This very reason has also driven many away from typical ‘adult’ media that often feature sexual or violent themes. While it may be important to discuss such topics, often the handling of them comes across as excessive, by trying to be mature for the sake of being mature.

“I can name a bunch of TV-14 and TV-MA shows that absolutely suck. Not everything that is made for you is worth watching,” freshman Josephine Santana said. “Of course it’s great to tell a story about the real world in gritty detail, but you can’t always fill yourself up with the dark stuff.”

What fans of kids’ media have found is that it is just as capable of delivering mature messages to its audience, and fans would argue it often does a better job than most adult cinema or novels. These properties have gradually started to tackle a wider array of subjects, which in the past may have been considered too inappropriate for children.

“I think Steven Universe is definitely one of those shows that bring a deeper meaning to their episodes,” junior Lizabelle Soto said. “Whether it’s about love, loss or identity, the show is able to communicate to viewers of all ages.”

Those who have developed an appreciation for kids’ media seem to prefer its portrayal of such themes because it can also be subtle with them. The writers of these shows and movies aim to create a thesis that children can grasp onto just as easily as older audiences.

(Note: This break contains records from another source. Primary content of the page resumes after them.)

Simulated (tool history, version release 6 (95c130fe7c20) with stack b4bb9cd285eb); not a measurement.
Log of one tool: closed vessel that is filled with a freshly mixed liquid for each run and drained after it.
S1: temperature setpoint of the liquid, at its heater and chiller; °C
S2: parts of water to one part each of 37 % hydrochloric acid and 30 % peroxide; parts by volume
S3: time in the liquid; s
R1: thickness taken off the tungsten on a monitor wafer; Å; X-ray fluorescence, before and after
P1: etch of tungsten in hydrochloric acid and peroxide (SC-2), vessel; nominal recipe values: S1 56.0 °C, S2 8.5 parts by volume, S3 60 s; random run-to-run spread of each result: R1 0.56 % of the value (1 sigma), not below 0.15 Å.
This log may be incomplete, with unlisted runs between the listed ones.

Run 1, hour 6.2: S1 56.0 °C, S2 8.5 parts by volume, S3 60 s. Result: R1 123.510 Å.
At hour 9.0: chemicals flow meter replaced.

“In My Little Pony, almost every episode is a message on how to be a better person and a better friend,” Doe said. “Though it is simplified, it makes you think about your impact on other people.”

The trend perhaps gained more attention through Pixar’s fame, following the studio’s track record of poignant animated films that both adults and children can empathize with. In tandem with classic hits like Up and Finding Nemo, series such as Avatar: The Last Airbender and Percy Jackson all illustrate stories centered around heavy topics that can be enjoyed by almost anyone.

And yet a controversy still arises from other franchises that are less popular, and some have gotten negative reputations from their ‘cringy’ fanbases. Steven Universe and My Little Pony, namely, face a lot of criticism online for their enthusiasm for something catered towards a younger audience. High schoolers that just want to enjoy a fun television show try not to let the antagonism devalue their experiences, nor the complexity that these series can demonstrate.

The stigma has lessened over time: it is not terribly difficult to find someone who is a proud Disney or Avatar: The Last Airbender fan. But in regard to those ‘cringy’ shows, it can be difficult for fans to be open about their interest in them. Doe*, who requested to remain anonymous for this very reason, feels “embarrassed” to tell others that she likes kids’ shows in fear of judgement from her peers. Subsequently, she has only told a small handful of close friends.

“People tend to be very judgemental about others’ interests when it really doesn’t affect them in any way,” Doe said. “I think that as long as what someone is doing isn’t harming others, there is no reason to look down upon them.”

Even with the threat of bullying and scrutinizing looks, teenagers deeply care for these shows, books and movies. It may be the status quo to call someone lame for enjoying something originally intended for children, but that does not change the fact that My Little Pony has accumulated millions of fans, or that Pixar is among the modern kingpins of cinema.

“Sometimes even older teens and adults need the sugarcoated reality with laugh tracks and cute characters,” Santana said. “And let’s be honest, [some shows] I’ve seen that are generally named kids’ shows are really freaking good. There’s a lot of love put into them.”